NEW YORK—”You guys aren’t Mexican!” is a comment that the members of Mariachi Flor de Toloache often hear after a lively performance. That is not entirely true. One of the 13 members is Mexican, another is half, while the rest vary from Colombian, to Australian, to an African-American from St. Louis.
“Why is that the first thing you say?” Mireya Ramos, founder of the band, would respond. “Why not comment on how we sound?”
Mariachi, a type of folk music that originates from rural Mexico, is traditionally performed by Mexicans, particularly Mexican men. From the steel Botonadura buttons to the brilliant blows from trumpeters, a masculine mood pervades.
Yet for the up-and-coming band Mariachi Flor de Toloache, the lead vocalists are diverse women with soulful, throaty voices. In fact, every member of the band is a woman.

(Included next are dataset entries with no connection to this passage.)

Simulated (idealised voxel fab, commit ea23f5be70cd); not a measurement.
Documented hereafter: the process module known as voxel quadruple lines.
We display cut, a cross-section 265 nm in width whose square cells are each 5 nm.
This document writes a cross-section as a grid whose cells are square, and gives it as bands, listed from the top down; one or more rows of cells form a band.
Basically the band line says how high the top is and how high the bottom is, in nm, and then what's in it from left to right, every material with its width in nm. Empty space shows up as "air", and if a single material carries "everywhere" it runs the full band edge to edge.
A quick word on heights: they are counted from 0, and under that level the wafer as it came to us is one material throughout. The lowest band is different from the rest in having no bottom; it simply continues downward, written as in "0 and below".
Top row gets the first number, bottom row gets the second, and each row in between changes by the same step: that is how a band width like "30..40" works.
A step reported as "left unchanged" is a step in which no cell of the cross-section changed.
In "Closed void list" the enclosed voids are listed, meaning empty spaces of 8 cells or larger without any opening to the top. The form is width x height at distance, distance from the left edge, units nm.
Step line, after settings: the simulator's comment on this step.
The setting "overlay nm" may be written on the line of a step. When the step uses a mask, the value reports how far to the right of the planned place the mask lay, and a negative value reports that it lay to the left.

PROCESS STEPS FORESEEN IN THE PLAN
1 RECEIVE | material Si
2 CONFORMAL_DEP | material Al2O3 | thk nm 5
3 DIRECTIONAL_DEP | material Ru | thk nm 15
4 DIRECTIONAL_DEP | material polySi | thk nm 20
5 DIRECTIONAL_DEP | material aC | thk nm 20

“There’s been some famous female singers that fronted mariachi bands, but the band is always male,” said Walter Little, president of the Society for Latin American and Caribbean Anthropology. “An all female band is pretty distinctive.”
Mariachi Flor de Toloache is the first mariachi band of its kind in New York City. Its members are all female and multicultural, and many have degrees in music. Since its founding in 2008, the band has grown increasingly popular. They perform up to 10 shows a week.
Yet its success may be tied to something more than good music.
Recently, when the U.S. Department of Homeland Security was nearly shut down due to divisions on the polarizing issue of immigration, a band like Mariachi Flor de Toloache is a soft reminder of a feasible unity between cultures.
“They’re a nice embodiment of what the U.S. can be like,” Little said.
Impressed by the diversity of the group, the U.S. Department of State hired Mariachi Flor de Toloache to perform in India during an initiative to improve bilateral relations through cultural exchanges in 2013.
The band toured and visited girls’ schools. “We showed them that they can make a career out of whatever they want,” said Jackie Coleman, who plays trumpet in the band.
They performed in six cities, including New Delhi.
“The audiences embraced this multicultural group and their diverse backgrounds,” said Rachel Sunden, the deputy director of the American Center in Kolkata, a part of the Consulate General of the United States, in a statement.
A Longing for Female Mariachi Voices
Diners clap to the scintillating rhythm and some get up to dance. With a playful yelp and leap, Ramos leads her band members, adorned in lace-laden black shirts and dangling metal earrings, around the Campeón restaurant near Union Square. The band has held residency there since August.
She looks like she has performed Mariachi her whole life, but that is not the case.
Ramos played with a male mariachi band in New York prior to founding Mariachi Flor de Toloache. But she grew tired of the cultural and gender frictions that arose from a “very macho” band, she said.
She was not the only one who felt this was a problem.
“From what I hear here in Chiapas, [Mexico] whether on the radio in the taxi, in shops, in public events, all the songs talk about love and romance and alcohol … from a male point of view …” Mounia El Kotni, a SUNY Anthropology doctoral candidate wrote in an email. She is currently conducting doctoral dissertation fieldwork related to gender in Mexico.
A need to create a platform for a feminine interpretation of mariachi is one of the reasons why Ramos founded this group.
That’s not to say they’re the first female mariachi singers.
According to Mujeres En El Mariachi, an organization that documents women in mariachi, the first all-female mariachi band, Las Rancheritas y su Mariachi, formed in the United States in 1964. By the mid 1970s, two more all-female mariachi bands formed in Topeka, Kan., and Los Angeles.
There are other female mariachi bands that exist presently, like Trio Ellas, Mariachi Divas, and Mariachi Las Coronelas. But in places like Mexico and Puerto Rico, all-female mariachi bands are still uncommon.
Ramos grew up in Puerto Rico, where her father owned a Mexican restaurant near the Condado Beach. He’d take breaks from cooking by performing mariachi to his customers.
She recalled how he went from table to table, and remembered the look on the diners’ faces when he performed his mariachi music.
Although Ramos sang and played violin as a child, she never sang mariachi. It was rare for girls to do so.
When she heard mariachi in New York many years later, she decided to start a female band.
Casting a Wider Net
The songs that Mariachi Flor de Toloache play are an original mix of R&B, jazz, pop, salsa, and mariachi. They will debut their first album on April 4.
Their novelty allows them to play at venues that traditionally do not book mariachi bands—such as Nublu, which ordinarily focuses on jazz music.
“Most of the venues we perform at have never had mariachi performers before,” said Shae Fiol, one of the vocalists. “It starts a conversation.”